Source: Business Week
Wall Street January 13, 2011, 5:00PM EST
It's Showtime for Morgan Stanley
The company failed to live up to expectations last year; CEO James Gorman doesn't want the losing streak to continue
By Michael J. Moore
Morgan Stanley (MS), which shifted strategy last year to rely more on its 18,000 brokers and less on debt-fueled risk taking, is still struggling to prove the new model works. The company failed to ride a surge in equity and bond markets in 2010, and its stock underperformed its industry average.
Shortly after taking the top job last January, Chief Executive Officer James P. Gorman said 2009 was a "year of transition" and that 2010 would be the "year of execution." Things didn't play out that way: Last October, Gorman, 52, said Morgan Stanley, the sixth-largest U.S. bank by assets, was still in a "transition period" and "remains a work in progress."
While Gorman declined to comment for this story, his October remarks didn't go unnoticed. "When a CEO says that, it means he knows he still has some near-term challenges and that he's very conscious of not trying to encourage unrealistic expectations," says Chris Kotowski, an analyst at Oppenheimer (OPY) in New York. "To me, that's better than saying reassuring things and then not delivering."
Morgan Stanley, which reports fourth-quarter results on Jan. 20, posted $3.59 billion in net income in the first nine months of 2010. Analysts now expect it to close out the year with $4.47 billion, 14 percent short of what they forecast last January. Morgan Stanley's stock fell 8.1 percent in 2010, ending the year down 63 percent from its 2007 high. That compares with an 11 percent gain for the Standard & Poor's 500 Financials Index last year, along with a 13 percent advance for the Standard & Poor's 500-stock index. The shares have risen 3 percent so far this year as of Jan. 11. "You can't take a lot of positives out of only being down 8 percent," says Douglas G. Ciocca, managing director at Renaissance Financial in Leawood, Kan., which manages $2 billion, including Morgan Stanley shares. "There may be some steak at Morgan Stanley, but there's not much sizzle."

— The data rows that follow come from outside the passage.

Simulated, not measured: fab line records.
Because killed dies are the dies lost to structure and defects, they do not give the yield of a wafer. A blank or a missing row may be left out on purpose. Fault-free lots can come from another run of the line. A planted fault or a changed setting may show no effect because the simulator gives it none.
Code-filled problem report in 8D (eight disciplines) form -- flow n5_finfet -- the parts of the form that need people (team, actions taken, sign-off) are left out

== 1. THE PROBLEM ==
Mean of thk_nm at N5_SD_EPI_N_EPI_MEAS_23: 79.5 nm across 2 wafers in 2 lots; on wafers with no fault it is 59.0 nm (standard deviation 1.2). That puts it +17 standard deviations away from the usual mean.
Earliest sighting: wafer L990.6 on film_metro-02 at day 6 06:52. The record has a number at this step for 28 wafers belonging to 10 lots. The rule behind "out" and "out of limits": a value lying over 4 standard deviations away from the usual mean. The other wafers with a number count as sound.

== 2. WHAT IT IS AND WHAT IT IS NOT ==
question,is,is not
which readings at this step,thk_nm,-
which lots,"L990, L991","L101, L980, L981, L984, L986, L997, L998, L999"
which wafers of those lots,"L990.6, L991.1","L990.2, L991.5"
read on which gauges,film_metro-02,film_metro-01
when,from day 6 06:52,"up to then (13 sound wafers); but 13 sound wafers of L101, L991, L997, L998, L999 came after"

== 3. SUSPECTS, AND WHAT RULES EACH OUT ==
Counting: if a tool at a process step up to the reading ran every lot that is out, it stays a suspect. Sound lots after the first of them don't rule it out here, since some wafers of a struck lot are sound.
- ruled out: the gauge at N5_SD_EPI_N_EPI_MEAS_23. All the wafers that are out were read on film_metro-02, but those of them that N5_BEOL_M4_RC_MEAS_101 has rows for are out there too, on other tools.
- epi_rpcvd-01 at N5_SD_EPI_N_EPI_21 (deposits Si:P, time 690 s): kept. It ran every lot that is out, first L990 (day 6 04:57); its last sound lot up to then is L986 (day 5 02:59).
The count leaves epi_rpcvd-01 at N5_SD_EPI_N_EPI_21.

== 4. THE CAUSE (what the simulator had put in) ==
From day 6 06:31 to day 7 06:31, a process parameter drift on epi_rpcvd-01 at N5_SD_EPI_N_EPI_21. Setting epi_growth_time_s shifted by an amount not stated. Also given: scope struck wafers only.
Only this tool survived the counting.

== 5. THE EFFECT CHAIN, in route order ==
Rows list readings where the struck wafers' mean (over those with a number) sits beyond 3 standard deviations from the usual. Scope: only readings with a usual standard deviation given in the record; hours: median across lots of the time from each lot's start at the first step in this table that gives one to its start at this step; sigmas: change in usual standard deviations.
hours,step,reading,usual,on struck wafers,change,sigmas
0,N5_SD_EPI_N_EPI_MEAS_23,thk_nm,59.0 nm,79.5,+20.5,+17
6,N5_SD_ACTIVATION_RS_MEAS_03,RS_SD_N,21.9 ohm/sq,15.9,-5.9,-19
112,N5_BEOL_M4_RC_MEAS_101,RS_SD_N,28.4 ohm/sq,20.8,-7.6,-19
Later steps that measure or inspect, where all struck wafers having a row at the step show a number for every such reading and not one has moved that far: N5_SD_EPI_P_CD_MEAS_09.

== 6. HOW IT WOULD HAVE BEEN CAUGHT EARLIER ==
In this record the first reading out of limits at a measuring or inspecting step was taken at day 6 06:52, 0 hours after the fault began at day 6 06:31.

Gorman spent much of the year steering the company away from the risk-taking model embraced by Chairman and former CEO John J. Mack, and rivals including Goldman Sachs (GS). Gorman relinquished control of hedge fund FrontPoint Partners and indicated he may dispose of more hedge fund stakes. The company's fortunes are now tied more closely to the success of Morgan Stanley Smith Barney, the largest brokerage in the world by number of advisers and client assets. In the first nine months of 2010, Morgan Stanley got 39 percent of its revenue and 15 percent of its pretax profit from the brokerage unit, which includes Morgan Stanley Smith Barney and a private bank started last year to offer loans to brokerage clients. The brokerage unit provided 16 percent of revenue and 5 percent of profit in 2006.
Morgan Stanley bought a controlling stake in Morgan Stanley Smith Barney from Citigroup (C) in 2009. Last year it faced continuing costs from unifying computer systems at the brokerage. It also had to deal with skittish investors. The unit pulled in $8.8 billion from clients through September, which meant it was likely to miss Gorman's target of more than $20 billion for 2010. In July the company cited the May 6 market crash that briefly wiped out $862 billion in equity market value for scaring away retail investors. For the first nine months of the year, the brokerage unit had a pretax profit margin of 8 percent, below Gorman's target of 15 percent.
Gorman said in December that retail investors' confidence has returned and trading has picked up. "This business will see improving margins and revenue growth as individual investors get reengaged, which is in fact what we are seeing," he wrote in a memo to employees that was obtained by Bloomberg.
Another weak spot is revenue from fixed-income trading, which was 30 percent lower than that of any of its largest U.S. competitors in the first nine months of 2010. Morgan Stanley reduced headcount in the department and committed less capital to fixed-income and equity trading as part of its shift away from risk taking.
Poor trading results masked strength in investment banking, Morgan Stanley's oldest business, which accounts for 12 percent of revenue. In 2010 the company was both the top global underwriter of equity offerings and the top global adviser on announced mergers and acquisitions for the first time since Bloomberg began compiling data in 1999.
"I believe that our stock is meaningfully undervalued, and that there will be a huge inflection point as we demonstrate to investors that our client-focused strategy is working," Gorman wrote in the December memo. Now he will have to deliver. "There's nothing you can say that's going to convince people," says Oppenheimer's Kotowski, who has a buy rating on Morgan Stanley. "It's got to be the numbers. Gorman understands that. He's a very thoughtful and realistic guy, and I don't think he's under any illusions about what he has to do."
The bottom line: In 2011 Gorman must demonstrate that his decision to lean more heavily on retail investors and less on risk taking was a smart move.
Moore is a reporter for Bloomberg News.